As a theoretician, Barber’s research rarely involves experimentation or even the writing of computer programs. “Most of what I do is essentially mathematics,” he said. “The ultimate to me is trying to prove theorems at a high level of generality.” Because of this generality, Barber’s work is hugely relevant to an array of engineering applications. “I’m always looking for material where things that I see in particular contexts can be generalized,” he remarked. Barber works primarily in collaboration with other researchers and engineers, such as his current partnership with Oxford University and Rolls-Royce. These partners handle the details of his work’s various applications, allowing Barber to concentrate on the theoretical side of the projects. 

Clutch

“The criterion for what I work on is whether I enjoy it or not,” he said. Barber realizes this kind of freedom is a luxury, and he feels grateful to have always been able to follow his own interests. All of his work deals with contact mechanics and he is perhaps best known for his investigations of the effect of frictional heating and thermoelastic deformation on the performance of brakes and clutches. In recent years, the majority of his efforts have been directed toward two specific topics: the influence of friction in elastic systems and the effect of fine-scale surface roughness on mechanical and electrical contact.

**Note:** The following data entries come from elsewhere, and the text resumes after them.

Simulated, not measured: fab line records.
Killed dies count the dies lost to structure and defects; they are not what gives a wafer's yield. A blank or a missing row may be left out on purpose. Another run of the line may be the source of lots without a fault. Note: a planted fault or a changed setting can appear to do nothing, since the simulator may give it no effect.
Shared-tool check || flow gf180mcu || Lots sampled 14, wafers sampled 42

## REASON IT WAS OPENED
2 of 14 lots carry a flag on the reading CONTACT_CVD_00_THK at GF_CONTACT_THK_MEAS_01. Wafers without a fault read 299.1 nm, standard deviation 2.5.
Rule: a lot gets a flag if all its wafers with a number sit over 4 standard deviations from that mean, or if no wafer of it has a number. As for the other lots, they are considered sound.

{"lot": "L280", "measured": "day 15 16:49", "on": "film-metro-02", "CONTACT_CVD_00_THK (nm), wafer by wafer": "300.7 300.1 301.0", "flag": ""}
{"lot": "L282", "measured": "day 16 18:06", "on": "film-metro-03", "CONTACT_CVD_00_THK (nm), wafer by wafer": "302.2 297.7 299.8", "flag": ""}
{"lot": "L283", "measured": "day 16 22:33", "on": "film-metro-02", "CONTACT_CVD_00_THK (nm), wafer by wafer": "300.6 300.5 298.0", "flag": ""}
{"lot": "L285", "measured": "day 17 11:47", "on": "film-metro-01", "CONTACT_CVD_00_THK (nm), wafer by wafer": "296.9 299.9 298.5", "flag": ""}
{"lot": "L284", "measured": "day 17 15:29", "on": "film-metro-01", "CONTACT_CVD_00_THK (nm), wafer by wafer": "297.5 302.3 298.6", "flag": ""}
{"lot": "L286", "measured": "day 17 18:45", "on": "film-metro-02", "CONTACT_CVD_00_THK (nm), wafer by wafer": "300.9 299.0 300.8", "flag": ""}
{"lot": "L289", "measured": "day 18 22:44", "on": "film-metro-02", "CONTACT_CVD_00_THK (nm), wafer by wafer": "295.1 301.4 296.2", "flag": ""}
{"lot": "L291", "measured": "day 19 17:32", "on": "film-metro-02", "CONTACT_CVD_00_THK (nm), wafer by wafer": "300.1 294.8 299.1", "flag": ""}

In his work in elastic systems with friction, Barber examines how oscillating loads can cause periodic slip at the frictional interfaces, leading to fretting fatigue and possibly catastrophic failure. A prominent application of this effect arises in aircraft engines, where vibration can lead to the development of fretting fatigue cracks where blades meet turbine disks. Barber’s interest in this issue is the mathematics behind predicting whether periodic slip will occur in a given system and if so, to what extent. In many cases, slip occurs at first, but then, as Barber explains, “the system crawls into a corner so that it doesn’t have to move anymore.” At this position, called shakedown, the system no longer experiences slip. Barber studies how in some systems the long term behavior depends on the initial conditions. 

The other chief area of Barber’s recent research considers the contact of rough surfaces. Surface roughness has historically been characterized as a set of asperities of differing radius and height. Under a powerful microscope, this unevenness is revealed to have another, smaller set of asperities forming its surface, and so on as the scale diminishes and the surface details become more and more complex. Scholars have attempted to use the mathematics of fractals to describe this issue, in order to avoid working with a particular length scale. However, Barber’s approach to the problem differs. “My feeling is you can only make sense of this if, instead of considering the complete fractal surface, you start with a coarse description of the surface, add one level of finer scale, and see what changes,” he explained. Using the process of mathematical induction, he has succeeded in predicting what happens to the contact geometry and the electrical contact resistance as one increases magnification and descends into finer and finer scales. 

For his dedication to his students, his natural expertise as a teacher, and his passion for his work as an engineer and a theoretician, it’s clear that, as Assanis wrote, Barber “is the epitome of people whom [the Archie Higdon] award is designed to honor.”